In this article, I explain what SQL analytic functions are, how they are different from other functions, and show you some examples.
Table of Contents
What Are SQL Analytic Functions?
Analytic functions are functions that calculate an aggregate value based on a group of rows.
A recent article I wrote on SQL aggregate functions mention that aggregate functions calculate an aggregate value for a result set, which must be grouped by the columns in the SELECT statement or to find an overall value.
With analytic functions, however, you can group the data that is used to calculate the function’s result, but show a value one each record in the result set, without grouping.
An analytic function generally looks like this:
function_name ( arguments ) OVER ( [query_partition_clause]
[ORDER BY order_by_clause [windowing_clause] ] )

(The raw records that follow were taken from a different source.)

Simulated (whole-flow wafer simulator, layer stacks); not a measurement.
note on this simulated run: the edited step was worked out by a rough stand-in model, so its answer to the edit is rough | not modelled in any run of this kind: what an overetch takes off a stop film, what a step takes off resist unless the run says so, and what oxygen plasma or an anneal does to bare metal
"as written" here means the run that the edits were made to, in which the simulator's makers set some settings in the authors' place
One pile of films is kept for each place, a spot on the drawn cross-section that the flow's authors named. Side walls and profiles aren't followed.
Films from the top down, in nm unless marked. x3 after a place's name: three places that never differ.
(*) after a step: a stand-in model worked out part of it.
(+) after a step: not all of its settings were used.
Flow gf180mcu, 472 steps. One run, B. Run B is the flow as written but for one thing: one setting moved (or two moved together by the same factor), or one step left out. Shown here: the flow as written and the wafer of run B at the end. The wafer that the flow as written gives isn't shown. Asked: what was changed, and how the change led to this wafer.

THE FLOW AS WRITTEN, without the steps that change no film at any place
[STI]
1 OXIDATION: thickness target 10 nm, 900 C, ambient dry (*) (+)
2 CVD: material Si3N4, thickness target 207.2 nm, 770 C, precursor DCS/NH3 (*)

Many of the aggregate functions can also be used as an analytic function.
SQL Analytic Function Example
Let’s take a look at an example.
If you had a table that looked like this:
SELECT * FROM student;
STUDENT_ID | FIRST_NAME | LAST_NAME | FEES_PAID | ADDRESS_STATE |
1 | John | Smith | 100 | New York |
2 | Susan | Johnson | 150 | Colorado |
3 | Tom | Capper | 320 | Nevada |
4 | Mark | Holloway | 410 | New York |
5 | Steven | Webber | 80 | New York |
6 | Julie | Armstrong | 0 | Texas |
7 | Michelle | Randall | Florida | |
8 | Andrew | Cooper | 400 | Texas |
9 | Robert | Pickering | 100 | Colorado |
10 | Tanya | Hall | 150 | Texas |
What if you want to find the number of students in each state, and display that next to each student record?
SELECT address_state,
COUNT(*)
FROM student
GROUP BY address_state;
ADDRESS_STATE | COUNT(*) |
Texas | 3 |
New York | 3 |
Colorado | 2 |
Nevada | 1 |
Florida | 1 |
This would work, but it would only show the states and the count. It doesn’t show the student information.
I could add the student information, but then the COUNT(*) records would only show 1 because they are grouped by the student’s first_name and last_name.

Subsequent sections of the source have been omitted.